Peugeot To Respect Job Pledges If Opel Deal Goes Ahead
Sumaira FH Published February 21, 2017 | 04:55 PM
FRANKFURT AM MAIN, (APP - UrduPoint / Pakistan Point News - 21st Feb, 2017 ) : French carmaker PSA has promised to uphold job guarantees at Opel if its plan to take over the German arm of US giant General Motors goes ahead, the firm and worker representatives said Tuesday.
At a meeting Monday with Opel's works council and the powerful IG Metall union, PSA chief Carlos Tavares "reaffirmed (the French group's) commitment to respect the existing agreements in the European countries and to continue the dialogue with all parties," a joint statement said.
Opel workers have secured a jobs guarantee from the current management that runs until the end of 2018 and a pledge to continue investing in German sites until 2020, among other deals. The surprise announcement last week that PSA was eyeing Opel prompted fears in Germany that PSA -- the parent company of Peugeot, Citroen and DS -- could cut non-French jobs if the deal goes ahead.
Chancellor Angela Merkel vowed last week to do "everything politically possible to secure jobs and sites in Germany." But on Monday, CEO Tavares "communicated convincingly in the talks that he is interested in a sustainable development for Opel/Vauxhall as an independent company," said works council chairman Wolfgang Schaefer-Klug.
"PSA's ambition is to make the cooperation and the quality of relations with employee representatives a competitive advantage," Tavares said. Both sides hope the merger will produce "a European champion with French-German roots to protect the future of the company and its employees," the statement read.
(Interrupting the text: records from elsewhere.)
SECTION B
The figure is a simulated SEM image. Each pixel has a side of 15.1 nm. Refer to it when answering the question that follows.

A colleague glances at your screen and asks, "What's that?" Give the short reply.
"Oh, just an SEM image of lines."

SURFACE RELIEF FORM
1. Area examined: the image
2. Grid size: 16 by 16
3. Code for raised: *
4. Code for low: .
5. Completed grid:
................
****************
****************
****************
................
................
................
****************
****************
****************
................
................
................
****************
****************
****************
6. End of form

Peugeot's commitment to cooperate with employees is "an important signal" and "the basis to shape a possible merger constructively for the workers," said the head of IG Metall's central German branch, Joerg Koehlinger.
Opel operates some 10 factories in Europe spread across six countries, and had 35,600 employees at the end of 2015 -- 18,250 of them in Germany. Founded in 1862, Opel, with its lightning-bolt emblem, has long been a familiar sight on German and European roads.
But in recent years the firm has booked repeated losses, costing Detroit-based GM around $15 billion (14 billion Euros) since 2000. A sharp fall in the pound since Britain's vote to quit the EU last June sank Opel's hopes of getting back into the black in 2016, and it ended up reporting a loss of $257 million.
Britain, where it sells vehicles under the Vauxhall brand, is Opel's largest European market.